Potential Outcome Framework

Introduction of Potential Outcome Framework

1. Potential Outcomes Framework

The Potential Outcomes framework is a series of notation widely used in causal inference.

1.1 Conditioning v.s. Intervening

In statistics, conditioning and intervening is two different concepts.

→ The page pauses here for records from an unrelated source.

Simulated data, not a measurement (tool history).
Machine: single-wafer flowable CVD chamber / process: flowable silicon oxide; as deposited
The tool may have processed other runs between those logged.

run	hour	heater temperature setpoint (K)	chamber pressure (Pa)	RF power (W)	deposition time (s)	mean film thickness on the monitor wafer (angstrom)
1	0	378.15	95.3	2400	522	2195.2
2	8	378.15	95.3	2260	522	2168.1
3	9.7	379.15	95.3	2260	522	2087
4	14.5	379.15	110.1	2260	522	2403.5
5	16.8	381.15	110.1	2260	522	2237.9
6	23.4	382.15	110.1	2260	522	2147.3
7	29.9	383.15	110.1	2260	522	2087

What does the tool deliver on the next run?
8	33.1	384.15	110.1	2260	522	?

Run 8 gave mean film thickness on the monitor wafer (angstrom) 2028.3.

Conditioning: Segmenting a dataset into subset bu applying conditions on variables

Intervening: Intervene a process with certain treatment, so that every unit is affected by treatment variable

we use the do operands the represent that we intervene a process. It forces T to be the value we want, and thus makes T independent to any confounders X. Let Y donate the outcome statistics of the process, the probability of Y = y under a intervention such that T=t is noted as \(P(Y=y|do(T=t))\) or \(P(y|do(t))\)

When there exists confounder in the process, the conditional probability does not equal the interventional probability: \[ P (Y|do(t),X) = E_X[P(Y|T=t,X)] \ne P(Y|T=t,X) \]

1.2 Potential Outcomes

Suppose we want to evaluate the cause effect of a pill on a single person.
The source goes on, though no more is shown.